Science Fiction’s Second Coming: Apropos of the recent end of Battlestar Galactica, (agnostic SciFi?), Benjamin Plotinsky at the City Journal wrote a piece on the the overlap between recent Science Fiction and Christian allegory.
In Front of the Crowd: Lorenz at antropologi.info reported on the The Radical Anthropology Group, who is organizing the protests against the G20 summit meeting in London. Lorenz goes through the news articles and the University of East London’s statements on the summit that two of their faculty, Camilla Power and Chris Knight, are organizing against.
Surf is Down: The Chronicle of Higher Ed ran a piece on laptops in the classroom and the distractions they cause. Some professors interviews believe that the chronic laptop users have poorer grade performance. The article suggests many solutions from outright banning of laptops to documenting correlations between laptop use and grades and convincing students that laptop use (and checking email) in the classroom will cause them to do worse. Of course, that may also lead students to believe that as long as they get good grades, they should be able to do whatever they want in the classroom? (Thanks to Sociological Images for commenting on this story first. Here is there reaction.)
(More) Barthes on Barthes: Benjamin Ivry writes at the Chronicle writes on two unearthed personal diaries of Roland Barthes and mixed attitudes about publishing them.
The Theory that Moveth My Soul: This was a curious letter to the editor of the smart set.
I am a Ph.D. student in a political science program, and I’ve been getting more and more annoyed. Most of the major voices in the field want to pin human behavior down to a series of standardized, quantifiable measures. Not only is this approach terribly boring to read, but it totally ignores the complexity of the individual or society. Is there any way I can use poetry in my work in order to fight these trends
Kristen Hogatt from the Smart Set responds by offering some poetry by Tasmila Nasrin, Andrew Kaufman, and Kay Ryan. Sounds like, if you can’t beat em…
Lolinguisits: Eric Bacovic at Language Log takes on all the haters of LoLCats (did I spell that right? Wait, does it matter?) Oddly enough, the person he takes issue with is an American TIME magazine reporter who finds American English-language version annoying and stupid, but the American imitation of the Russian lolcats to be hilarious? Looks like a little mistranslation can be a good thing.
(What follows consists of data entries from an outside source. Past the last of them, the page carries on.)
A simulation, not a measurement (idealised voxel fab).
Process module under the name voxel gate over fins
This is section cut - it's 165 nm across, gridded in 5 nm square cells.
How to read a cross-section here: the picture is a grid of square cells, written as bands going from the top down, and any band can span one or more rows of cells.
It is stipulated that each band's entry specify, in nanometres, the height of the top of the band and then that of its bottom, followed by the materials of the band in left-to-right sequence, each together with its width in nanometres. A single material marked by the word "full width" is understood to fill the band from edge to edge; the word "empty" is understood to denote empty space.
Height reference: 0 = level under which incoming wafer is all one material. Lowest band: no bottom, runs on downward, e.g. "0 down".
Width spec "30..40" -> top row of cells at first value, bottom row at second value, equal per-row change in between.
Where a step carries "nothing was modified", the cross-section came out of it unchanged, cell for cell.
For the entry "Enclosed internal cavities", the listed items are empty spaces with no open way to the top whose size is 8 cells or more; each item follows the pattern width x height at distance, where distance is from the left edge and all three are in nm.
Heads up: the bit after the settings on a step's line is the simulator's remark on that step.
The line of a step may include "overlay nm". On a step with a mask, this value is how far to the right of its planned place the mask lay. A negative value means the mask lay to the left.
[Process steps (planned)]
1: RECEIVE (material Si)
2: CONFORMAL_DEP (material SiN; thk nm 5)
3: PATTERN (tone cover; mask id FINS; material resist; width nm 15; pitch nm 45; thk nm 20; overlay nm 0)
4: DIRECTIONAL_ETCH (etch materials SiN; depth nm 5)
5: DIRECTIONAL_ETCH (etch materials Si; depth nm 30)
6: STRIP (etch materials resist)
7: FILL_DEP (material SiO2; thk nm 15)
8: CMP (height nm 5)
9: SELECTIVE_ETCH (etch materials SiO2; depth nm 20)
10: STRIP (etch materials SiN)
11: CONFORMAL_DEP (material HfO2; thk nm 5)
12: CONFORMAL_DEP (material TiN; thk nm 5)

Who Stole m’ Syllabus? Arggh: So what breaking news in anthropology has everybody talking, from the Chicago Tribune to the Wall Street Journal? (He says in his best page six voice. Does page six have a voice?) It’s Shannon Lee Dawdy’s class on pirates at the University of Chicago. The course, which covers intellectual piracy as well as those traditional seafarers has been picked up several papers. Get your joke in now, because the last laugh is saved for Dawdy, who is quoted as saying: “It is almost too fun for the University of Chicago, so I will make sure they read a bit of theory every week.”